Sunday, September 24, 2017

The knowledge of the impossibility of the attempt

The Goldens all told stories about themselves, stories in which essential information about origins was either omitted or falsified. I listened to them not as "true" but as indications of character. The stories a man told about himself revealed him in ways that the record could not.
The Golden House, by Salman Rushdie, is about Nero Golden and his three grown sons, living the life in New York City. It begins the day Barack Obama is inaugurated as president and ends some eight years later.

It is not the book I thought it would be.

While it mocks The Joker who eventually won the country, it takes a few jabs at Obama along the way. Nero Golden, meanwhile, is himself a kind of golden-boy caricature, one young wife after another, his spoiled progeny, so much gold it's garish.
I assumed he had brought serious funds with him when he came west, but there were persistent rumors that all his enterprises were highly leveraged, that the whole mega-business of his name was a flimflam game and bankruptcy was the shadow that went with his name whenever he took it for a stroll. I thought of him as a citizen not of New York but of the invisible city of Octavia which Marco Polo described to Kublai Khan in Calvino's book, a spider-web city hanging in a great net over an abyss between two mountains. "The life of Octavia's inhabitants is less uncertain than in other cities," Calvino wrote. "They now the net will last only so long." I thought of him too as one of those characters in animated cartoons, Wile E. Coyote perhaps, who are constantly running off the edges of canyons, but who keep going, defying gravity, until they look down, and then they fall. The knowledge of the impossibility of the attempt brings about its calamitous ending. Nero Golden kept going, perhaps, because he never looked down.
I had thought Golden was meant to serve as a commentary on, or parody of, Trump. It feels like the whole novel is supposed to be doing that, yet failing to do that. It's not really about the Obama years, or about the America that allowed Trump to happen. But I can't shake the feeling that it should be.

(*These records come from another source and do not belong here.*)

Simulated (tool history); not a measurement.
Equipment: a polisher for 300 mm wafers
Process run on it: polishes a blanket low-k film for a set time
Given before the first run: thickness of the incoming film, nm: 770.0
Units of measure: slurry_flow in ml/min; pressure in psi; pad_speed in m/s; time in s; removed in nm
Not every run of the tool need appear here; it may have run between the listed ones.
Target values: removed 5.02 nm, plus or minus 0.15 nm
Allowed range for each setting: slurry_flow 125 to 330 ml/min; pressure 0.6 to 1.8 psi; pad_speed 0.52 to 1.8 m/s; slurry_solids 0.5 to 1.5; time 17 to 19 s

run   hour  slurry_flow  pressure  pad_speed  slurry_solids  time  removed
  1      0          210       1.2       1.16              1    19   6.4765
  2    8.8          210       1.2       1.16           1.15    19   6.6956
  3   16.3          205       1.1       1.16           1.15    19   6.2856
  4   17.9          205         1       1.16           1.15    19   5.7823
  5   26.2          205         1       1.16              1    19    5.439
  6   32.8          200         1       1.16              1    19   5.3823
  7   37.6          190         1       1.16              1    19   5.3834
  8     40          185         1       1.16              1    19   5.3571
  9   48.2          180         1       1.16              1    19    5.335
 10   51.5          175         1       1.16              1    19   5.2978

This novel (much like our times?) is chaotic. It's told by a storyteller (I mean Rushdie, not his weak narrator), but there's not much story to it. While it's easy to get swept up in Rushdie's prose, it wears thin after a couple hundred ADHD pages.

There are some compelling narrative threads but they don't come together satisfactorily. Big themes include identity and re-invention of self.

About two-thirds of the way through,
Then a friend of mine, a writer, a good writer, said something that scared the pants off me. He said, think of life as a novel, let's say a novel of four hundred pages, and the imagine how many pages in the book your story has already covered. And remember that after a certain point, it's not a good idea to introduce a new major character. After a certain point you are stuck with the characters you have. So maybe you need to think of a way of introducing that new character before it's too late, because everyone gets older, even you.
I thought, maybe this is it, maybe this is where it gets interesting, someone new to shine a light, but no. There was no one. I had stopped caring.

The Golden House novel left me feeling bored and disappointed.

The reviews in the New York Times really nailed it.

Reviews
Monica Ali in the New York Times: In Salman Rushdie's New Novel, the Backdrop Is the Obama Years
Collectively, their story lines are high-octane vehicles for observations on everything from art to gun violence, told with Rushdie's customary brio and narrative panache, and the reader is happy to go along for the ride.
[...]
Despite (or because of) all the apostrophizing, René fails to demonstrate any insight into why "60-million-plus" brought the Joker to power.
Dwight Garner in the New York Times: Salman Rushdie's Prose Joins the Circus in 'The Golden House'
All gestures here are grand gestures; all soirées are glittering soirées; all mirrors are magic mirrors; every ferocity is a genuine ferocity; every grill is a brazier; every regret a bitter one.

The effect is exhausting — and deadening. Anything can happen, so nothing matters. Rushdie is obsessed with "characters," as Alfred Kazin once said of John Irving, yet somehow does not evoke the more difficult thing: character.
LA Review of Books: Rushdie's Domus Aurea: "The Golden House" by Salman Rushdie
The point is apparent: the times have produced an arbitrary, indiscriminate form of violence, whether by an organization or a lone nut that can catch any of us anywhere. But the book sheds little light on the America that produces that violence or how it shapes human action and interaction.
New Statesman: The Golden House is Salman Rushdie's not-so-great American novel
What is The Golden House actually about? The models invoked – Nero as Captain Ahab, as Jay Gatsby, as Lucius in Apuleius’s The Golden Ass – suggest a study of hubris, with America as an all-too-willing home, but the relationship between subject and backdrop is lost amid so much verbal noise.

Interview with Salman Rushdie
NPR: Leaving The Past Behind — Or Trying To — In Rushdie's Latest
America clearly has some very heavy, and even dark aspects to its history. But it's not like having a couple of thousand years, or three thousand years of history. The burden of history is greater. And so one of the things that happens in this book is that people from an old country, an Indian family, a wealthy Indian family — in a way, trying to shed the burden of their own history — comes to a country in which the subject of reinvention of the self is completely central. Everybody does it. People come through Ellis Island and change their names, people move from the Midwest to the big city and try and be new people, and it seemed appropriate for people from an old country trying to get rid of the shadow of the past, to come to somewhere where it's possible to be new.